Let’s get our basics right:
Fonts and Type Faces are the same!! Why are we committing redundancies by using them in duplicates!! Well, Fact Check – Fonts and Typefaces are not synonymous. Typefaces refer to the design of letters, marks and symbols whereas, font refers to the style of letters like the size, bold, italics, etc.
Can Font and Typeface be protected under IPR?
Yes. Indian Laws are trying to recognize creative, unique, and original work. IPR comprises of Patent, Trademark, Copyright, Designs, GI, Semiconductor and layout design and PVP. Let us analyze the possibilities of protection in either of the categories.
What about Copyrights? Can Font and Typeface be protected under Copyrights?

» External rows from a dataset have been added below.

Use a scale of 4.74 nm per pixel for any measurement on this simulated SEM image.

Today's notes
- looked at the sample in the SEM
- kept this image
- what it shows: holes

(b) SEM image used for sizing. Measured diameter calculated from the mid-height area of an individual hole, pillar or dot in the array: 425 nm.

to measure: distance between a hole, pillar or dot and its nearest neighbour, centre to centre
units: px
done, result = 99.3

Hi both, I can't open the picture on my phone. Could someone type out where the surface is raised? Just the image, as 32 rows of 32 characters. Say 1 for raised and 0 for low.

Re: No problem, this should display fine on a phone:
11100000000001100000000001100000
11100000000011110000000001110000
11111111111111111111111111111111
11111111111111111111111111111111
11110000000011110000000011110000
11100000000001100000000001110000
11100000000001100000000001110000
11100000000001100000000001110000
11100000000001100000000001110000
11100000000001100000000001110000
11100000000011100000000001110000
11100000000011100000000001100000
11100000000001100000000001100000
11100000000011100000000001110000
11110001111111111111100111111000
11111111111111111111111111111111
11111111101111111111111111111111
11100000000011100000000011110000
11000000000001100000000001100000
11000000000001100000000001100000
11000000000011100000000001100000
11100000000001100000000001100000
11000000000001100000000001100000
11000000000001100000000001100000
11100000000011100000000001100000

You would argue that copyright subsists in everything created which is unique and original. Yes, fonts and typefaces are unique and original but can you really copyright them? The Indian Copyright Act, 1957 is silent on this question, we will have to do doctrinal research and resort to International Convention to find out the answer to this question.
- The Berne Convention, which happens to be one of the most important Copyright conventions, gave member countries the discretion to determine the extent of application of their laws to works of applied art or industrial designs or models. Further, it also provided the discretion to parties to determine the term of the protection for applied art.
- There exists a separate agreement called the Vienna agreement on the protection of typefaces, but unfortunately, not many countries became members of this agreement. The only U.K did. The treaty has still not come into force.
Should Copyright Protection be granted to Font and Typefaces?
According to Section 2(c) of the Copyright Act, there are no prerequisites for a work to qualify as an artistic work, as long as it is original. Our law gives predominant importance that originality must be in form of expression and not just an idea. The first owner of such Font has to be found to be able to claim ownership.
A quick Flashback: What happened in a case of an attempt to copyright alphabets in the Bengali language?
In the case of Re Anand Expanded Italics, The Copyright Board in 2002 decided that fonts cannot be copyrighted. It was stated, that typeface cannot be constituted as a Work to be eligible for protection under the Copyrights Act. However, there are chances that it can get protection under Design Act.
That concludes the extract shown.